An appropriate amount of fun with docker?

An update on my exploration with Docker. Title courtesy of Ted, with my hopes that this really does move us in a direction where we can spend less time thinking about the tools and computational environments. Not there yet though

I’ve gotten RStudio Server working in the ropensci-docker image (Issues/pull requests welcome!).

docker run -d -p 8787:8787 cboettig/ropensci-docker

will make an RStudio server instance available to you in your browser at localhost:8787. (Change the first number after the -p to have a different address). You can log in with username:pw rstudio:rstudio and have fun.

One thing I like about this is the ease with which I can now get an RStudio server up and running in the cloud (e.g. I took this for sail on DigitalOcean.com today). This means in few minutes and 1 penny you have a URL that you and any collaborators could use to interact with R using the familiar RStudio interface, already provisioned with your data and dependencies in place.

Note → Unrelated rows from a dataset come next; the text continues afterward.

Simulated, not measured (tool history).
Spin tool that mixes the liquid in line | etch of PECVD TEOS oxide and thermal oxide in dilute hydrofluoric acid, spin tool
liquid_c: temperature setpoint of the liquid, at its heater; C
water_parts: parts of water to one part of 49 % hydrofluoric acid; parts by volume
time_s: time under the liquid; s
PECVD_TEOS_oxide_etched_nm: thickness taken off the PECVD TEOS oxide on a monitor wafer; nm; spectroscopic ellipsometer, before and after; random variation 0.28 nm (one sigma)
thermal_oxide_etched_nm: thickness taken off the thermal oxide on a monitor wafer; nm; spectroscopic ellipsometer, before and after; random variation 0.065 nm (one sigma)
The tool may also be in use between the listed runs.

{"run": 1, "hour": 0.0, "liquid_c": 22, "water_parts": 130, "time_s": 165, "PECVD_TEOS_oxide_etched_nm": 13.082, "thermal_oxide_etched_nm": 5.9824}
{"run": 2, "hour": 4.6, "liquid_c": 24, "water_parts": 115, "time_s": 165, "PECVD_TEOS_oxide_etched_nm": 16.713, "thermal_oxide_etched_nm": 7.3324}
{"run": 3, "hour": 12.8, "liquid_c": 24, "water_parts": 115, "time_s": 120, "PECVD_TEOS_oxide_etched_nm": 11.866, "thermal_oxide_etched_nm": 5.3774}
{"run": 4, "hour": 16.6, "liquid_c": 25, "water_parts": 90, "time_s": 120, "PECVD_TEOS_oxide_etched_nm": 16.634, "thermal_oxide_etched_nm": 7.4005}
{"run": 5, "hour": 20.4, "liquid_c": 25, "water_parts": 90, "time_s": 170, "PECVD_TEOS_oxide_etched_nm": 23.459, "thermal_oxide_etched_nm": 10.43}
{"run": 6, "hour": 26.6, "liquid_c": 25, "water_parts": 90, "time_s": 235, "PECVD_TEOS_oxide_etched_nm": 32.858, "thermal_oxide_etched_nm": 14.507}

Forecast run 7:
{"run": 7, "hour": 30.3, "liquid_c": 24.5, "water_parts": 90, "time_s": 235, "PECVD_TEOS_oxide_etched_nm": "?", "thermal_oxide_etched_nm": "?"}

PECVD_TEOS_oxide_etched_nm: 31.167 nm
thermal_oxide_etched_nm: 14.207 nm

For me this is a pretty key development. It replaces a lot of command-line only interaction with probably the most familiar R environment out there, online or off. For more widespread use or teaching this probably needs to get simpler still. I’m still skeptical that this will make it out beyond the crazies, but I’m less skeptical than I was when starting this out.

The ropensci-docker image could no doubt be more modular (and better documented). I’d be curious to hear if anyone has had success or problems running docker on windows / mac platforms. Issues or pull requests on the repo would be welcome! https://github.com/ropensci/docker-ubuntu-r/blob/master/add-r-ropensci/Dockerfile (maybe the repo needs to be renamed from it’s original fork now too…)

Rich et al highlighted several “remaining challenges” in their original post. Here’s my take on where those stand in the Docker framework, though I’d welcome other impressions:

dependencies could still be missed by incompletely documentation

I think this one is largely addressed, at least assuming a user loads the Docker image. I’m still concerned that later builds of the docker image could simply break the build (though earlier images may still be available). Does anyone know how to roll back to earlier images in docker?

The set of scripts for managing reproducibility are at least as complex as the analysis itself

I think a lot of that size is due to the lack of an R image for Travis and the need to install many common tools from scratch. Because docker is both modular and easily shared via docker hub, it’s much easier to write a really small script that builds on existing images, (as I show in cboettig/rnexml)

Travis.org CI constraints: public/open github repository with analyses that run in under 50 minutes.

Docker has two advantages and also some weaknesses here: (1) it should be easy to run locally, while accomplishing much of the same thing as running on travis (though clearly that’s not as nice as running automatically & in the cloud on every push). (2) It’s easier to take advantage of caching – for instance, cboettig/rnexml provides the knitr cache files in the image so that a user can start exploring without waiting for all the data to download and code to run.

It seems that Travis CI doesn’t currently support docker since the linux kernel they use is too old. (Presumably they’ll update one day. Anyone try Shippable CI? (which supports docker))

The learning curve is still prohibitive

I think that’s still true. But what surprised me is that I’m not sure that it’s gotten any worse by adding docker than it was to begin with using Travis CI. Because the approach can be used both locally and for scaling up in the cloud, I think it offers some more immediate payoffs to users than learning a Github+CI approach does. (Notably it doesn’t require any git just to deploy something ‘reproducible’, though of course it works nicely with git.